Wednesday, November 14, 2007

24th Sunday after Pentecost 4.11.07 Sermon

24th Sunday after Pentecost 11.11.07 Good and bad

The problem of having wheat and tares side by side is that the wheat might be corrupted.

So many Catholics have lost their faith by following the lax ways of the world around them.

What we have to do is keep the fire burning, maintain the intensity of our faith, without becoming insular, ghettoish, holier-than-thou, or writing people off – in fact we have to convert them.

If you put good and bad people together it can go either way. In fact what we have in practice is that some bad people become good and some good people become bad, and others stay where they are.

What we want (and obviously God wants) is that the bad people become good, and the good people stay good.

We have to stay good to such a degree that we not only are strong enough to resist evil, but to overcome it.

That takes a lot of faith, a lot of prayer and a lot of application.

There are two obvious areas where we are breaking down in the Church as of now:

One is that churches are empty most of the time, locked most of the time. Every church should be open, people say – to which the answer is that we cannot do that because there is too much vandalism around. To which the answer is that vandals can only operate in an empty church and there should be someone praying around the clock in front of the Blessed Sacrament.

In other words we need more people in churches, praying, atoning, adoring. This chorus of prayer will reach heaven and bring many blessings upon the earth.

The other breakdown area is that Catholics are not sufficiently involved in the cultural, moral aspects of our society.

When an issue arises like abortion, euthanasia, stem cell research, cloning, same-sex marriages, we have to rise up and be counted.

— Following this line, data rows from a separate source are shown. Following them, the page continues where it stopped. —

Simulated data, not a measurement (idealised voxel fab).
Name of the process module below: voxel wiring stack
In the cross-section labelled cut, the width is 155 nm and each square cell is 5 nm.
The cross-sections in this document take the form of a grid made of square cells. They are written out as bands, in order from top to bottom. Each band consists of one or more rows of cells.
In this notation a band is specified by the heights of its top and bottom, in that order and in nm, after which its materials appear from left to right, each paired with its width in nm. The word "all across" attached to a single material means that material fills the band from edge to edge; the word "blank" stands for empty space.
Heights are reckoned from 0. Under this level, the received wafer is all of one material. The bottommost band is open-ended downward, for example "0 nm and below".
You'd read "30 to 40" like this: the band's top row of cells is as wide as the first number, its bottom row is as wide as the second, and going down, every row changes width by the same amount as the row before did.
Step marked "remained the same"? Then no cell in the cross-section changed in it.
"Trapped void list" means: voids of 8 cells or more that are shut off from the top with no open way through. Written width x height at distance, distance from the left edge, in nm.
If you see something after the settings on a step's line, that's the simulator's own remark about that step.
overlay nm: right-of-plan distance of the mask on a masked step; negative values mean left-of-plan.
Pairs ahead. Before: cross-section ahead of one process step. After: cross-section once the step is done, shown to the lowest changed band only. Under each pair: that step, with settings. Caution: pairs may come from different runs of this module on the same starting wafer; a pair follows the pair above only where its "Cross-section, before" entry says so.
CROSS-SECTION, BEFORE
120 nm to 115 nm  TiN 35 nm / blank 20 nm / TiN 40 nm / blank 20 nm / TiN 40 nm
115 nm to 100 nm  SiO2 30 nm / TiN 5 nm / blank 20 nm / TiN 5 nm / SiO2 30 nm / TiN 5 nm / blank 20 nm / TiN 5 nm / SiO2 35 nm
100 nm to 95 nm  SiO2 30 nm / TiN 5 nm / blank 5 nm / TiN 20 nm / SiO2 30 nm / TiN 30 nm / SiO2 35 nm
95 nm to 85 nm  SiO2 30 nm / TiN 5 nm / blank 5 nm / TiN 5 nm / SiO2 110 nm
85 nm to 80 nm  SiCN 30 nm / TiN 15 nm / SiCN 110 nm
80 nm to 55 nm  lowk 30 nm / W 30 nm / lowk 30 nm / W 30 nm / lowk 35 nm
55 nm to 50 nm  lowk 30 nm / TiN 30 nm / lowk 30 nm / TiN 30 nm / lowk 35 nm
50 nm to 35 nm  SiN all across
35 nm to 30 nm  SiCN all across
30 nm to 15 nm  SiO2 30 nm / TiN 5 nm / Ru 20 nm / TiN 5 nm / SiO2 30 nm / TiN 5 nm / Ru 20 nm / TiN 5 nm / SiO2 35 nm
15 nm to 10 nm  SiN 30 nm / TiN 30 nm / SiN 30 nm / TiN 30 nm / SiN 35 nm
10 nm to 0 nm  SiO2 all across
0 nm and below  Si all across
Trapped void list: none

Bad men flourish when good men do nothing.

There are so few who attend meetings, vigils, rallies etc. Not everyone can, not every one can go to every event or deal with every issue. But speaking generally, we are an apathetic lot.

The two areas of breakdown are related. If we don’t pray we will not act. We gradually lose any sense of outrage. If we don’t act our prayer will become remote from our ordinary lives and we will see ‘Church’ as just something we do on Sundays.

I say outrage, but then we have to balance all this with charity. We are not meant to kill or harm evildoers, but rather win them over.

People will go with the flow and be influenced by what others around them are saying and doing. If most people went to Mass, most people adored the Blessed Sacrament, then others would join in. They would feel they were missing out if they did not.

How can we heal these areas of breakdown? We have to pave our own way here. Our first thought is to let others start something and we might join it. Each of us has to be first to cultivate enthusiasm. We cannot all run out and start a movement and that is not required. We are not all called to do everything. Each one must take stock and discern what is required of ‘me’ at this point.

The main quality lacking is zeal for the cause. We must pray more, and from that foundation we must all do more. Doing precisely what will become clearer from the prayer.

Never losing sight of the overall point that we must try to convert others, without despising them. We share the compassion of Christ for the sheep without a shepherd. We want what is best for others and the best is Christ. On the Last Day may there be only wheat and no weeds.